January 10, 2008
Defining the boundaries of time and establishing the rhythm of the calendar are prerogatives of power. Enslaved people have their time determined by those who rule over them; liberated people define their time on their own terms.
This week’s Torah portion, which narrates the conclusion of the Ten Plagues and witnesses the departure of the Israelites from Egypt, reflects this concern with the calendar: “The Lord spoke to Moses and Aaron in the land of Egypt: This month shall mark for you the beginning of months; it shall be the first of the months of the year for you.” (Exodus 12:1-2)

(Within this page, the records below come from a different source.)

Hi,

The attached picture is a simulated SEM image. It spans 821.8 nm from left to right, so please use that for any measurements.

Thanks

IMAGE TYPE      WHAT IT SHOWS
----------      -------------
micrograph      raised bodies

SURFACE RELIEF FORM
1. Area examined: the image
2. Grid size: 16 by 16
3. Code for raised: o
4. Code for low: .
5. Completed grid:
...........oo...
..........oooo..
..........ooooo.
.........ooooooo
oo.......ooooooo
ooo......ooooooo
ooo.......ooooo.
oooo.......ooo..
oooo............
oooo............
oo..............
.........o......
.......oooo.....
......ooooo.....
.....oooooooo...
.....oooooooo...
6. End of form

Among the remarkable occurrences that attend upon the Exodus, this simple yet powerful gesture of redefining time as a consequence of liberation is among the most significant. Writing in his current commentary on Exodus, Professor Nahum Sarna suggests “the impending Exodus is visualized as the start of a wholly new order of life that is to be dominated by the consciousness of God’s active presence in history. The entire religious calendar of Israel is henceforth to reflect this reality by numbering the months of the year from the month of the Exodus.”
It is notable that this declaration regarding time comes from God to Moses and Aaron in the land of Egypt, rather than after the Exodus. Put differently, the end of Israelite enslavement begins not with the redefinition of space — leaving Egypt — but with the redefinition of time. Even before they have departed, the Israelites have ceased to be under the slavery of a calendar beyond their control.
Although the month of the Exodus (Nisan) is reckoned as the first month from an ordinal point of view, the Jewish New Year begins in Tishrei, which is actually the seventh month. This may be a vestige of an ancient Israelite calendar in which two six-month cycles followed on each other, so that in effect there were “two” new year dates.
However, in terms of import, there is no denying that the season of the Exodus, the birth event of the Jewish people, commands our attention as the beginning of Jewish national history.
The reckoning of time is a central feature of the Jewish religion whose significance extends beyond the Exodus. The establishment of the fundamentals of the Jewish calendar occupies a good deal of the attention of the Torah, which no fewer than three separate times records the cycle of the holidays. The Sabbath is included among the Ten Commandments, indicating that communal calendrical consensus is essential to the identity of the Israelite people.
Rabbi Abraham Joshua Heschel was among the most eloquent expositors of the Jewish fascination with time. In addition to his oft-quoted observation that Judaism is a religion of time and not space, Heschel taught: “Time is the presence of God in the world of space.”
Heschel’s insight is linked to this week’s portion. The biblical view of time as linear, purposeful, and redemptive is established with the Exodus. With the beginning of the redemption of the Israelites comes a new meaning of time. No longer is time to be viewed as the repetitive cycle of predictability; time itself now becomes the place where God enters the world to make possible new things.
There are records in the Talmud of debates about the beginnings and endings of holidays, and even about the dates on which they are to be fixed. This concern, even obsession, with determining the accuracy of the calendar confirms the importance that Judaism attaches to time itself.
The Exodus is both a point in time and a metonym for the spiritual meaning of time itself. It serves as both a historic inauguration of the Israelite nation and as a symbol of hope for the future redemption of all history. What has happened once becomes a confirmation of faith in what will happen again.
Judaism embraces time as a gift, as an opportunity to sanctify minutes, days, weeks, months, and years by filling them with acts that advance God’s hope for the world and those of us within it. In marking Jewish time as beginning with liberation, the Torah seeks to awake within us the awareness necessary to use our time wisely, both individually and collectively.